Here’s the best book I found at MoCCA.

My Boy (Mon Fiston)


Belgian publisher Bries had a table at MoCCA this year, as did several European publishers. Many beautiful books were on display, but this one caught my eye in particular. An especially large number of copies were out for sale, and I was told that Bart Beaty had recommended it. Plus, it was an English-language edition! Flipping through it gave me great enthusiasm, and I wound up showing it to everyone who asked me about neat things to find. Later, after having purchased the book, I learned that it was shortlisted for prizes at this year’s Angoulême festival, though it didn’t win anything. But it’s still excellent.

Apparently the first solo book of writer/artist Olivier Schrauwen, an animator and anthology contributor, My Boy is a visual tour de force that effortlessly evokes the spirit of (mostly) early 20th century American newspaper comics, especially those of the great Winsor McCay, while sliding in some cutting critique of the era’s cruelty, and emphasizing the emotional vulnerability that can lurk within moments of high slapstick and newsprint surrealism. It is a short book, its five chapters filling only 64 pages, but that’s just as much space as it needs to be disquieting, and touchingly sad.

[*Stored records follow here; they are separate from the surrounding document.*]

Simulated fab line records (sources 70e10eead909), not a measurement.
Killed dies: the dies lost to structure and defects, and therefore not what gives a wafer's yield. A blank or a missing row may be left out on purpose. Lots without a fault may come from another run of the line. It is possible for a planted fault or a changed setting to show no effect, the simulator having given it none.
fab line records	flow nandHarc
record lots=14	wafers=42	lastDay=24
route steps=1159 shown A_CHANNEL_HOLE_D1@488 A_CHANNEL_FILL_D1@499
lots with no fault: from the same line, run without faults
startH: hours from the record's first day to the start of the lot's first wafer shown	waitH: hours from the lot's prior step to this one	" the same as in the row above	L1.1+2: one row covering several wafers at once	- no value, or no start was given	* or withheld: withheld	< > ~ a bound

The pre-title first chapter encapsulates the book’s tone. It’s executed in a wordless, frantically capering style reminiscent of 19th century sequential cartoons from humor magazines, but the subject matter is dark as night. An incompetent doctor kills a pregnant woman while she’s in labor, swatting her belly with a broom as her anguished husband stamps his feet and waves his arms. The pallbearers at the burial are no better, tipping the coffin and sending the corpse tumbling out among the headstones. But miraculously, that final bump sends the deceased mother’s still living child popping out of the womb, and the father cradles it in wonder.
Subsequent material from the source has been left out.